Mis-Teeq – All I Want

Released: 11th June 2001

Writers: David Brant / Alan Glass / Maryanne Morgan

Peak position: #2

Chart run: 2-4-7-10-17-22-26-28-40-53-71-68

Mis-Teeq might have had a top ten hit under their belt, but there was still no real precedent for a girl group to enjoy sustained success on the early-’00s UK garage scene. However, that was about to change with All I Want.
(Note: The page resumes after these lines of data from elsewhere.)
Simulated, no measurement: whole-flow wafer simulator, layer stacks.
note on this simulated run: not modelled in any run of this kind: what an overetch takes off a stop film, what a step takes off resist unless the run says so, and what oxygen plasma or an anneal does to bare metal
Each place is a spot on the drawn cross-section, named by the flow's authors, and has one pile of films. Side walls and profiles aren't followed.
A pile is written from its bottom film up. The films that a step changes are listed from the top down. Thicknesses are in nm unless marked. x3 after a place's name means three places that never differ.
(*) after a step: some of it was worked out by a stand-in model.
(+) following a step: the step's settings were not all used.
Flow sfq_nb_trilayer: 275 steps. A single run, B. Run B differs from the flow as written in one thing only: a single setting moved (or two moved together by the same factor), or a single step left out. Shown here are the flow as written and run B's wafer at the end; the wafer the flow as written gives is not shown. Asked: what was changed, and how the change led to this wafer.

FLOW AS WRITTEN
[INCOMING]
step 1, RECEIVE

While this was – in essence – Mis-Teeq’s second single, it was also the first they released as a trio and thus represented something of a fresh start for the group after Zena McNally left during the promotion of Why? Though the song found success as a very credible garage hit, it started life as a sultry R&B number that almost sent Mis-Teeq down an entirely different path altogether until a well-timed remix changed their trajectory. All I Want shares a similar background, but the intention was much clearer this time. Ceri Evans – better known as Sunship – completely reworked the track from a production perspective so that the radio edit felt like the ‘proper’ version rather than a remix. Mis-Teeq were nothing if not resourceful, and unused elements were included in the Ignorants Remix, which gives a pretty good idea about how All I Want could otherwise have sounded.

Instead, it was turned into a speed-garage song that was immediately associable with Sunship. He’d remixed and produced for some high-profile acts in the early-’00s, including Artful Dodger, Craig David, Sweet Female Attitude and even Texas (if you’ve ever wanted a garage mix of In Demand, then you won’t be disappointed), so his style was certainly familiar to people, if not his name. All I Want is, thus, full of jaunty beats that scratch and reverberate unpredictably, while the chorus: “All I want, is to be with you, but I just got to live, live my own life too; all I need to know, (need to know that) that the world is mine, I snap my fingers (fingers), and everything is fine, that’s all”, is neatly punctuated by an accompanying steel drum.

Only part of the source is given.